For Dubya's comeback, I suggest renting Will Ferrell's America:You're Welcome, a comedic but accurate account of the Bush presidency. It seems Dubya is annoying our allies. Gerhard Schroeder lambasted Bush for lying about why he didn't support the American invasion of Iraq and the British called him out on the assertion that waterboarding yielded information that prevented the Heathrow Airport plot. As a library of research has shown, it was the handiwork of the Brits and uncoerced leads from Muslims that stopped the plot.
In one of the televised interviews, W defends his approval of torture by saying that his lawyers said it was legal. Of course, Dick Cheney massaged the legal opinions, which another whole library has established.

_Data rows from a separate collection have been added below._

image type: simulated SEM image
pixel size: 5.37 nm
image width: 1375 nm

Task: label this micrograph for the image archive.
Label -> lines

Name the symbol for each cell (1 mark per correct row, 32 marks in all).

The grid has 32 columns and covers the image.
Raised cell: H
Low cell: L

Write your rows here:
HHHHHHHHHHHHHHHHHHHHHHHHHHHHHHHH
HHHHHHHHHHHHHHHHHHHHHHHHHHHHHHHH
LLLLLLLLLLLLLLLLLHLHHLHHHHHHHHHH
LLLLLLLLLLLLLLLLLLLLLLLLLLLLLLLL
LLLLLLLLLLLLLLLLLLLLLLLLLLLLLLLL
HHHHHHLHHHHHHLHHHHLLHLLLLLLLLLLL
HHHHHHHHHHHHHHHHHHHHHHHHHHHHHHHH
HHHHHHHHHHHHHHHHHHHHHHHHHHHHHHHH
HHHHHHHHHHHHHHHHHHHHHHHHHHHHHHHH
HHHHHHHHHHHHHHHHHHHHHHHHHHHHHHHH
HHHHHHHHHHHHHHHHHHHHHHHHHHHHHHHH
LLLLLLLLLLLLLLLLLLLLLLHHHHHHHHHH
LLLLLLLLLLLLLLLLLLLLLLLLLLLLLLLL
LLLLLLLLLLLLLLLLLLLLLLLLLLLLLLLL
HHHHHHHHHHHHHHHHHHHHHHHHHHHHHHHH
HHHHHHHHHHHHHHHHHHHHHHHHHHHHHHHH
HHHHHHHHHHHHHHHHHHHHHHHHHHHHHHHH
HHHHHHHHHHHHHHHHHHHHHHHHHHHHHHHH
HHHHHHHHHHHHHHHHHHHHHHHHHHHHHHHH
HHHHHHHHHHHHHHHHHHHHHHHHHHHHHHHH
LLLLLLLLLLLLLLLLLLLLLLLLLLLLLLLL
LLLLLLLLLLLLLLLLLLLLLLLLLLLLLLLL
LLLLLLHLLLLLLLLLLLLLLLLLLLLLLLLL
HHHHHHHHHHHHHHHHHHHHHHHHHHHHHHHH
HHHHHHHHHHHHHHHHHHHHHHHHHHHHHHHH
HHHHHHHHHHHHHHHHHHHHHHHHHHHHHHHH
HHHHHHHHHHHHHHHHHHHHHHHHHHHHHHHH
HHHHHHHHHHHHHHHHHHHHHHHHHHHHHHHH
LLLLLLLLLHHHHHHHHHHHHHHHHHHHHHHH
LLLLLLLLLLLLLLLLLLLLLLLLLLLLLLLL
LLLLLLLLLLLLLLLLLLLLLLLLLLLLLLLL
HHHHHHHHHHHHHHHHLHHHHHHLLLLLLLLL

If you are confused about Rightness and Wrongness of America's torturing people, I recommend Charles Fried and Gregory Fried's "Because it is Wrong:Torture, Privacy and Presidential Power in the Age of Terror". The father and son team debated the issues in the book privately and publicly over a year before committing their ideas to print. Charles Fried had been Reagan's Solicitor General and his son Gregory is a philosophy professor. The two handle the approaches to warrantless wiretapping and torture in their book. While both conclude they are wrong, they disagree to what are the remedies. Charles Fried backs the Obama approach of moving forward, while Gregory wants the torturing part of the Bush years to be punished and some semblance of a national reconciliation commission created.
George W's admission that he approved torture actually puts the United States in a difficult spot. Under the Torture Convention, signatory states are required to take the necessary remedis to stop the practice but also to bring the culprits to justice. This also applies to all sugnatories. In effect, George W. Bush should not be allowed to travel to Europe, Canada or any other country that has signed the Torture Convention. In addition, the United Nations rapporteur on torture is also owed considerable explanations by the United States about its practices on torture and renditioning. These requirements do not end with a change in administration. Jonathan Turley at the beginning of the Obama Administration cautioned the DOJ that if they brushed the crimes of torture under the rug than the new Administration would become liable under international law.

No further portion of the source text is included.